Tenez chauts les pieds et la teste;
Au demeurant, vivez en beste
.

 
 

[Keep feet and head warm:
Then live like the beasts.]

 

Sexual generation is the principal natural action. Our human members are rather more conveniently arranged for that purpose; and yet we are told that if we want to be really effective we should adopt the position and posture of the animals:

 

more ferarum
Quadrupedumque magis ritu, plerumque putantur
Concipere uxores; quia sic loca sumere possunt,
Pectoribus positis, sublatis semina lumbis
.

 

[Most think that wives conceive more readily in the posture of wild animals and four-footed beasts; that is because the semen can find its way better when the breasts are low down and the loins up-raised.]

[AI] All those immodest and shameless movements that women have invented out of their own heads are condemned as positively harmful; women are advised to return to the more modest and poised comportment of animals of their sex.

 

Nam mulier prohibet se concipere atque repugnat,
Clunibus ipsa viri Venerem si laeta retractet,
Atque exossato ciet omni pectore fluctus.
Ejicit enim sulci recta regione viaque
Vomerem, atque locis avertit seminis ictum
.

 

[For the woman hinders or averts conception when passion leads her to withdraw Venus and her buttocks from the man, diverting the flow entirely over her yielding belly; she makes the plough-share leap out of its furrow and broadcasts the seed where it does not belong.]
80

[A] If justice consists in rendering everyone his due, then animals which serve, love and protect those that treat them well and which attack strangers and those that do them harm show some resemblance to aspects of our own justice; as they also do by maintaining strict fair-shares for their young.

As for loving affection, theirs is incomparably more lively and consistent than men’s. King Lisimachus had a dog called Hircanus. When its master died it remained stubbornly by his bed, refusing to eat or drink; when the day came to cremate the body, it ran dashing into the fire and was burned to death. The dog of a man called Pyrrhus did the same: from the moment he died it would not budge off its master’s bed, and when they bore the body away, it let itself be carried off too, finally throwing itself into the pyre as they were burning its master’s corpse.

There are also inclinations where our affection arises not from reasoned counsel but by that random chance sometimes called
sympathy
. Animals are capable of it too. We can see horses grown so attracted to each other that we can hardly get them to live or travel apart. We can see them attracted to a particular kind of coat among their fellow horses, as we are to
particular faces; whenever they come across it they straightway approach it with pleasure and display their affection, whereas they dislike or hate a different kind of coat.

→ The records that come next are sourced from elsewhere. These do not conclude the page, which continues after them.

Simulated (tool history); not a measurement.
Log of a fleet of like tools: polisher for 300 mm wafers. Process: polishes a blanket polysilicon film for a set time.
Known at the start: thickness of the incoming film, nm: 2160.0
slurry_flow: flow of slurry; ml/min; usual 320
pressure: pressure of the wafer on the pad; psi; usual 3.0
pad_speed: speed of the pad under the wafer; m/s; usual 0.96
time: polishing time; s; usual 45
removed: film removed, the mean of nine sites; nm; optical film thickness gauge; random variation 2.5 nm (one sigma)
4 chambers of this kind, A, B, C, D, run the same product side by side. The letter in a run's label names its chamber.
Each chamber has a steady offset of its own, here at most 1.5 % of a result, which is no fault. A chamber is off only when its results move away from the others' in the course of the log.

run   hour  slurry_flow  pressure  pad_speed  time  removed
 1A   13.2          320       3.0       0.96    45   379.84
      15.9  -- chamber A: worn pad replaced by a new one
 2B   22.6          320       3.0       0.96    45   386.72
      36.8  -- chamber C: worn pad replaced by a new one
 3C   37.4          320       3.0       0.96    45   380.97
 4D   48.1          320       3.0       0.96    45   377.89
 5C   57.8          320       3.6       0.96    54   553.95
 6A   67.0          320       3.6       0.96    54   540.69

Animals, like us, have a choice of partners and select their females. Nor are they free from our jealousies and great irreconcilable hatreds.

Desires are either natural and necessary, like eating and drinking; natural and not necessary, such as mating with a female; or else neither natural nor necessary, like virtually all human ones, which are entirely superfluous and artificial. Nature needs wonderfully little to be satisfied and leaves little indeed for us to desire. The activities of our kitchens are not Nature’s ordinance. Stoics say that a man could feed himself on one olive a day. The choiceness of our wines owes nothing to Nature’s teachings, any more than do the refinements we load on to our sexual appetites:

 

neque illa
Magno prognatum deposcit consule cunnum
.

 
 

[That does not demand a cunt descended from some great consul.]
81

 

False opinions and ignorance of the good have poured so many strange desires into us that they have chased away almost all the natural ones, no more nor less than if a multitude of strangers in a city drove out all the citizens who were born there, snuffed out their ancient power and authority, seized the town and entirely usurped it.

Animals obey the rules of Nature better than we do and remain more moderately within her prescribed limits – though not so punctiliously as to be without something akin to our debaucheries. Just as there have been mad desires driving humans to fall in love with beasts, so beasts have fallen in love with us, admitting monstrous passions across species: witness the elephant which was the rival of Aristophanes the Grammarian for the affection of a young Alexandrian flower-girl and which was every bit as dutiful in its passion as he was: when walking through the fruit market it took fruit in its trunk and brought it to her. It never took its eyes off her except when it had to and sometimes slipped its trunk into her bosom through her neckband and stroked her breasts. We are also told of a dragon which fell in love with a maiden; of a goose enamoured of a boy in the town of Asopus, and of a ram which sighed for Glaucia the minstrel-girl – and baboons falling madly in love with women are an everyday occurrence. You can also see some male animals falling for males of their own kind.

Oppianus
82
and others relate some examples to show that beasts in their couplings respect the laws of kinship, but experience frequently shows us the contrary:

 

nec habetur turpe juvencae
Ferre patrem tergo; fit equo sua filia conjux;
Quasque creavit init pecudes caper; ipsaque cujus
Semine concepta est, ex illo concipit ales
.

 

[The heifer feels no shame if covered by the sire nor does the mare; the billy-goat goes on to the nanny-goats he has fathered, and birds conceive from the semen that begot them.]
83

Has there ever been a more express case of subtle malice than that of the mule of Thales the philosopher? Laden with salt, it chanced to stumble when fording a river, so wetting the sacks; noticing that the salt dissolved and lightened its load, it never failed, whenever it could, to plunge fully loaded into a stream. Eventually its master discovered its trick and ordered it to be laden with wool. Finding its expectations deceived, it gave up that trick.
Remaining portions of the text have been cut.